American Whitewater is seeking legal public protections for boating on Colorado’s rivers, to portage around hazards and to scout when needed.

“Colorado offers no clarity, no protection and no certainty for landowners or the public,” Kunz said. “That lack of clarity is dangerous.”

The issue of stream access highlights a basic tension in Colorado’s laws and values: Are rivers just another category of property that can be privately owned and fenced off? Or are they so central to the state’s culture, identity and outdoor recreation economy that they should be considered public resources open to public use?

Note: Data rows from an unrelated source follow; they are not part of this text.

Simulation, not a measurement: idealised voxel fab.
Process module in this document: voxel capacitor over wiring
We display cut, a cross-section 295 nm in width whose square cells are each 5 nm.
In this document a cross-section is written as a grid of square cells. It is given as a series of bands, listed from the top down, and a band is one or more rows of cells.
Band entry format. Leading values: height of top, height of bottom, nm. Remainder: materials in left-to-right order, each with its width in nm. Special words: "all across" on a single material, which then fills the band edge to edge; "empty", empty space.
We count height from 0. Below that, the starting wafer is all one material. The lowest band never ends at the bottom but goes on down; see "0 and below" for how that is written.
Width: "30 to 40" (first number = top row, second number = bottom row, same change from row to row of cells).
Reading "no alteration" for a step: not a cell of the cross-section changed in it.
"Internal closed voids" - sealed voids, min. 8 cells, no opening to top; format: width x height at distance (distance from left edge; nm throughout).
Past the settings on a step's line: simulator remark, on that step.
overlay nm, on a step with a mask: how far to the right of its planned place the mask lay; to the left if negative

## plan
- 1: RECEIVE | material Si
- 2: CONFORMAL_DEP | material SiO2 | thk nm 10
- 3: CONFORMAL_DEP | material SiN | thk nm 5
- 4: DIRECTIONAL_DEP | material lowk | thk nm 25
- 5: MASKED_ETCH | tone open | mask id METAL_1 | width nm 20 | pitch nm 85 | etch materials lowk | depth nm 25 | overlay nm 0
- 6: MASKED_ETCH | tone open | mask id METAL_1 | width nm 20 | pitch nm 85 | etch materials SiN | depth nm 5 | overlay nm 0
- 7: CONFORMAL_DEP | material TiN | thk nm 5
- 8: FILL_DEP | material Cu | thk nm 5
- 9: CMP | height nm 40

“There are a lot of very wealthy landowners in this state that are strongly opposed to the public having any rights in what they consider to be their rivers,” Squillace said. “And we don’t believe they own the rivers. We think those are public resources that should be held in common for all the people to use.”

Paddlers float through North Star Nature Preserve on the Roaring Fork River upstream of Aspen. Some river access advocates want the state to clarify the right of boaters to touch the beds and banks of streams, and the ability to portage and scout for safety. CREDIT: HEATHER SACKETT/ASPEN JOURNALISM

The public’s right to use waterways was codified in a 19th century U.S. Supreme Court decision that said states own the beds of “navigable” rivers, meaning rivers that were used for commerce at the time of statehood. But Colorado does not consider any of its rivers to be navigable, meaning the streambeds belong not to the state — and therefore the public — but to adjacent property owners. A 1979 Colorado Supreme Court decision in People v. Emmert ruled on the side of property owners, saying that the public could not float through private property. 

A subsequent Colorado attorney general opinion said boaters can float through private property, and as long as they don’t touch the streambed or banks, they won’t be charged with criminal trespass. But stream-access supporters say this informal policy needs to be clarified into law and should also make allowances for boater safety. 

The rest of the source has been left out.